Philo’s Logos is not angel, it’s seen more of a commander type figure. I have never seen the word “angel’ in the traditional Christian sense to describe it.
First, there are several translations of Against Marcion here: http://www.tertullian.org/works/adversus_marcionem.htm
I will grant you are right that Marcion indeed taught two gods. My thinking otherwise obviously came after a long time of not having read Against Marcion for a while. In looking for the passage on slavery, it appears clear that his polemics against slavery are tied up to the notion of Chrestos redeeming us from the slave master the Demiurge, for Tertullian’s defense of slavery comes as a direct attack against that dualistic doctrine.
Perhaps Tertullian never comes out and says “Marcion is against slavery.” But it is clear that the reason why Tertullian cannot agree with Marcion’s theology is because Tertullian is offended at the idea of one man letting another man’s slave go free, and by extension finds it reprehensible that Marcion’s God would dare free the slaves of the Demiurge. What right has he to free another man’s slave? How it that good? Is it not rather unrighteous? So Tertullian argues.
In Against Marcion Book 1, chapter 23, Tertullian begins his argument that another man’s slave, or another god’s slave, is not the “proper object” for benevolence. Then in chapter 24, we find this very telling statement by Tertullian “For what is more unrighteous, more unjust, more dishonest, than so to benefit an alien slave as to take him away from his master, claim him as the property of another, and suborn him against his master’s life; and all this, to make the matter more iniquitous still whilst he is yet living in his master’s house and on his master’s garner, and still trembling beneath his stripes? Such a deliverer, I had almost said kidnapper, would even meet with condemnation in the world. Now, no other than this is the character of Marcion’s god, swooping upon an alien world, snatching away man from his God, the son from his father, the pupil from his tutor, the servant from his master–to make him impious to his God, undutiful to his father, ungrateful to his tutor, worthless to his master.”

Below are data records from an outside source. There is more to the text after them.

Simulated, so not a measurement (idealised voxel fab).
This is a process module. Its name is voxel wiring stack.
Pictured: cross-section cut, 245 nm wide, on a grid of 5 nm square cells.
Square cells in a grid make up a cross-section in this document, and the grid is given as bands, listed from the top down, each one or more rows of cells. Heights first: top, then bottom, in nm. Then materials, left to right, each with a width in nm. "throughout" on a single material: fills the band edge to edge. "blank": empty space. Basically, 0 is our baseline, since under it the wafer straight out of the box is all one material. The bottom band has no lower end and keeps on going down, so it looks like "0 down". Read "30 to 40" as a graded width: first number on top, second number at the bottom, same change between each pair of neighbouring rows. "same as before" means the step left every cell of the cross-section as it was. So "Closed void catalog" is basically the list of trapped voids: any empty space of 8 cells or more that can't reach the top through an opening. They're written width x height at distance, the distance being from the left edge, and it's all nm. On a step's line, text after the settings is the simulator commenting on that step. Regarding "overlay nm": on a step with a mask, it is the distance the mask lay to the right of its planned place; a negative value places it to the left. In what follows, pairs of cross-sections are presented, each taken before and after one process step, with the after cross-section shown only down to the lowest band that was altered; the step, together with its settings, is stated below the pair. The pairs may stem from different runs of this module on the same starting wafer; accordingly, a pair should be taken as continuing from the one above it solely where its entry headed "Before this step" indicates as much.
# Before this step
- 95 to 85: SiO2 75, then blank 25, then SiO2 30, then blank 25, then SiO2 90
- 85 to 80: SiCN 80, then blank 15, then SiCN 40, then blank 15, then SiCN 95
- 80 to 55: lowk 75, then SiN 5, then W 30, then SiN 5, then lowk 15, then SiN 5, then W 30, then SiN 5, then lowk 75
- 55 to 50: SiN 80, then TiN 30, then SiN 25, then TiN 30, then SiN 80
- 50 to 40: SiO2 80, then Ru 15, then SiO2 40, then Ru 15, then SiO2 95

Tertullian is bumfuzzled, dumbfounded, at Marcion’s God. Why would anyone be so “good” as to set another man’s slave free? Why would anyone think that was good? Marcion obviously gets it, but Tertullian is incapable of understanding this goodness.
Also in book 5, chapter 4 Tertullian refers to this theme again (indeed I think it is a rather recurring theme in all of Against Marcion, but don’t have time to search out every reference) “And the very fact that he speaks of that liberty wherewith Christ hath made us free—does not this establish the fact that he who sets free is he who has been the possessor? Not even Galba ever set free another man’s slaves: he would find it easier to let free men out of prison.” Again, the argument by Tertullian is that Christ (or Chrestos) could not free the slaves of another god, for it is morally wrong in Tertullian’s view to free another man’s slave. Marcion, however, obviously sees it the other way around, and therefore the goodness of Marcion’s good God finds its ultimate expression in freeing slaves from their master.
I will have to read the Tertullian quotes in context before I make a judgement but you may be on to something.